Saturday, February 16, 2008

MAGIC AND LOSS. Claims that Obama is a false Messiah are coalescing into a full-fledged genre of rightwing journalism. At the Weekly Standard, Dean Barnett, not having Reverend Keller's rhetorical gifts, tries to impersonate the Voice of Reason, which sort of casting we in show business call a stretch.

He waters down an old Rush Limbaugh slur ("The Magical Democrat") and makes mock of the scenes Obama inspires: "The Fox News cameras that night made a point of focusing on one woman who was so overwhelmed by the candidate that her eyes repeatedly welled up." Even Fox News! The liberal media is more nefarious than we ever dreamed.

Barnett's money shot:
The challenge for Republicans, specifically John McCain, will be to conduct the general election in the real world of limited government and dangerous foreign malefactors rather than in the Obama fantasy world. The good news for McCain is that he has far more experience dealing with the ugliness of the real world than Obama has, and can speak to our looming challenges with far more authenticity.
Barnett previously mocked the "childish" stridency" of McCain's "constant urge to prove his straight talking bona fides," but the Republican season is full of touching conversion stories, though their climactic scenes are usually hidden from view.
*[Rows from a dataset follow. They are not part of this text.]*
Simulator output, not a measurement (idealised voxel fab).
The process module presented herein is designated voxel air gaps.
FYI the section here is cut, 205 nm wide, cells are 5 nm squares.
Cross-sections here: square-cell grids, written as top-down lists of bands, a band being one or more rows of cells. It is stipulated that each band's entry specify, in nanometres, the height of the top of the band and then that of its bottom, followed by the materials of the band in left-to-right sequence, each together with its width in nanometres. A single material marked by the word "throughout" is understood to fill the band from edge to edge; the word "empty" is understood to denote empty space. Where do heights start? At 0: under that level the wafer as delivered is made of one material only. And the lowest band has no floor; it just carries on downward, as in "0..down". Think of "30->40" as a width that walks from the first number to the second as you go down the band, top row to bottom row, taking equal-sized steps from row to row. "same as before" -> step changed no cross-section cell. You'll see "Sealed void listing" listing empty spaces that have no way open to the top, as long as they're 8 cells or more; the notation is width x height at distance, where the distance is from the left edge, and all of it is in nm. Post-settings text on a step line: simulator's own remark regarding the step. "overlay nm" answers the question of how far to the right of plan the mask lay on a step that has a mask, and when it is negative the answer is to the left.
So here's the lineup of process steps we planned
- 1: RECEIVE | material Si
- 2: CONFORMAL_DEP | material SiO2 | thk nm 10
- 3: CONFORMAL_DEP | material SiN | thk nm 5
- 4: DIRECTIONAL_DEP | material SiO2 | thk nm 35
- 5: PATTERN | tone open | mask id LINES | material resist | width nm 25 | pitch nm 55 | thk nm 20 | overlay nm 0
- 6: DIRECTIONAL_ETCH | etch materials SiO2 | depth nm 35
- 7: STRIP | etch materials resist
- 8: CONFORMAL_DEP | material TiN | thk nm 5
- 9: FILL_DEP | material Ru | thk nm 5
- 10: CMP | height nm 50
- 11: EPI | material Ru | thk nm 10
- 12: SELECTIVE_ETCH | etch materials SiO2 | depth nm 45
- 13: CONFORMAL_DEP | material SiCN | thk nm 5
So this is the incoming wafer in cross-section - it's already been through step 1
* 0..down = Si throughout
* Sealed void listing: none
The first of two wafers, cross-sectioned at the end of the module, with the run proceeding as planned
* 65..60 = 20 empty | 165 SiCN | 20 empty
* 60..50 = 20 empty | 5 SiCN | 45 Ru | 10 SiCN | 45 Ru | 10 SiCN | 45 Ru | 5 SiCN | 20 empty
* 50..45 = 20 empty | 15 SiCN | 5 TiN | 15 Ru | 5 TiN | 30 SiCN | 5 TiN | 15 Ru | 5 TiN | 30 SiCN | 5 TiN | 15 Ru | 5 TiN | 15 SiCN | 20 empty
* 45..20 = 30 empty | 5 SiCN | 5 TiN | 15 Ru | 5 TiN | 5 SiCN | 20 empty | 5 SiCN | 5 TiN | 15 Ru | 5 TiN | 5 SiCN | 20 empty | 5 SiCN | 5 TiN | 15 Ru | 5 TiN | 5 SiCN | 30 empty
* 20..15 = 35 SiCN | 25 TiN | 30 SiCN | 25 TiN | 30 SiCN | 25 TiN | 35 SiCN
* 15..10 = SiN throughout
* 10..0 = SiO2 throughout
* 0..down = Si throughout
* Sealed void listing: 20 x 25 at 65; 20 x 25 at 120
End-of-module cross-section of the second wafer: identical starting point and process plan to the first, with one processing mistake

As for Barnett's invocation of the "real world of limited government and dangerous foreign malefactors," even the most casual student of current affairs will recall the budget-busting government programs/wealth transfers of the Bush Administration, and the fairy tales told to get us into Iraq. If Obama is a fantasist, his success may owe to the superior selling power of his fantasy versus the shopworn kind Barnett has been peddling for years. Barnett would be better advised to join his comrades in reliving old victories from the days when the crowd was with him.